Tuesday, February 13, 2007

Silent Running


I remember seeing Silent Running (1972) as a kid and getting creeped out. People were becoming sensitized to the fragility of ecosystems, and this film nailed it on the head.

Sometime in the future, humans have wrecked Earth to the extent that freighters have been launched into space to keep plant species alive in large pods. Even creepier, at one point whoever is still in charge orders the pods to be destroyed due to budget cuts or new thinking. Bruce Dern plays a rogue ecologist astronaut who determines to keep his ship going. He ends up fighting his human crew members and turning to his little drone assistants (played by quadraplegics rather than little people) for help and companionship.


An all-around disturbing movie, I've never seen it since -- but it does seem timely these days. Douglas Trumball, the director, also worked on 2001: A Space Odyssey and other SF films, including Blade Runner (1982), yet another cautionary cheerfest.

By the early 1970s, a sense of human damage to the earth began permeating everything from horror films (Frogs, 1972) to popular music (Marvin Gaye, "What's Going On?" and "Mercy Mercy Me (The Ecology)," 1971). The artists had it right well before the politicians, though Richard Nixon created the U.S. Environmental Protection Agency in 1970. After Jimmy Carter's attempts to get even more serious about things, there were those ridiculous red herrings like Nancy Reagan's "Pennies for Pandas" campaign; now, even worse, we have G.W. Bush's "Pesos for Polar Bears." (I'm thinking, Go back to Crawford, Bozo.)

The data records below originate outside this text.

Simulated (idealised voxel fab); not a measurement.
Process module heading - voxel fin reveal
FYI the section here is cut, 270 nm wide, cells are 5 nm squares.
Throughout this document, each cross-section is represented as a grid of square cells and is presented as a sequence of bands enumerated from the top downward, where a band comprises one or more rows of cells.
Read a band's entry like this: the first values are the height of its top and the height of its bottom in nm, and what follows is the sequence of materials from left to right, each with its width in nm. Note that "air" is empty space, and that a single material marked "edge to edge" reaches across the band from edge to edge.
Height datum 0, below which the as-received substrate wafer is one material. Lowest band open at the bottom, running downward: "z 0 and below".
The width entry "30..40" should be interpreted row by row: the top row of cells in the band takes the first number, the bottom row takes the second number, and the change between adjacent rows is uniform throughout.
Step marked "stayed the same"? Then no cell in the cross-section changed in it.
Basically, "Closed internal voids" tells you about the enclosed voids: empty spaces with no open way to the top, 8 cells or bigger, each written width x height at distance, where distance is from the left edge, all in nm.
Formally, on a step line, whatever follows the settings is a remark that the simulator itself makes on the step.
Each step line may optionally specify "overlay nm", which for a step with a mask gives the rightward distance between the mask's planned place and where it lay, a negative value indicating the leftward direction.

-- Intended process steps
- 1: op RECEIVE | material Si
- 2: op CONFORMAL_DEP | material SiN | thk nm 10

Eerily similar to the idea of Silent Running, there's a new "Noah's Ark" being constructed by the Scandinavian countries (particularly Norway) set for completion as early as September 2007, called The Global Seed Vault, that will be bored into a mountain for storage deep below the permafrost layer on the Norwegian Arctic island of Svalbard. It is sometimes called "the Doomsday vault." And it's really happening.



Today's Rune: Wholeness.

Run Silent, Run Deep!

4 comments:

Anonymous said...

Believe it or not, I actually own a copy of this movie. It also showed up briefly in an episode of "Six Feet Under" - for those who watched that. It was a weird flick - the almost one-man show by Bruce Dern, the quadraplegics playing the robots, the score performed by Joan Baez...very much a period piece.

ZZZZZZZ said...

Wow, that is so weird. I can totally see that happening though, sending plants into space then some dumb ass politician would order them destroyed for "budget cuts". I really don't like politics!

Charles Gramlich said...

I remember "Silent Running" with fondness, although Dern was perhaps a bit too weird for the role he played. I used to imagine living on such a ship. I also remember "The Frogs." It was pretty goofy, as you could see that folks offscreen were throwing the frogs into the attack scenes.

Erik Donald France said...

Thanks, y'all, for the comments! Cool, Ev. Sheila, I don't either, but they like us ;) Charles, too funny on Frogs.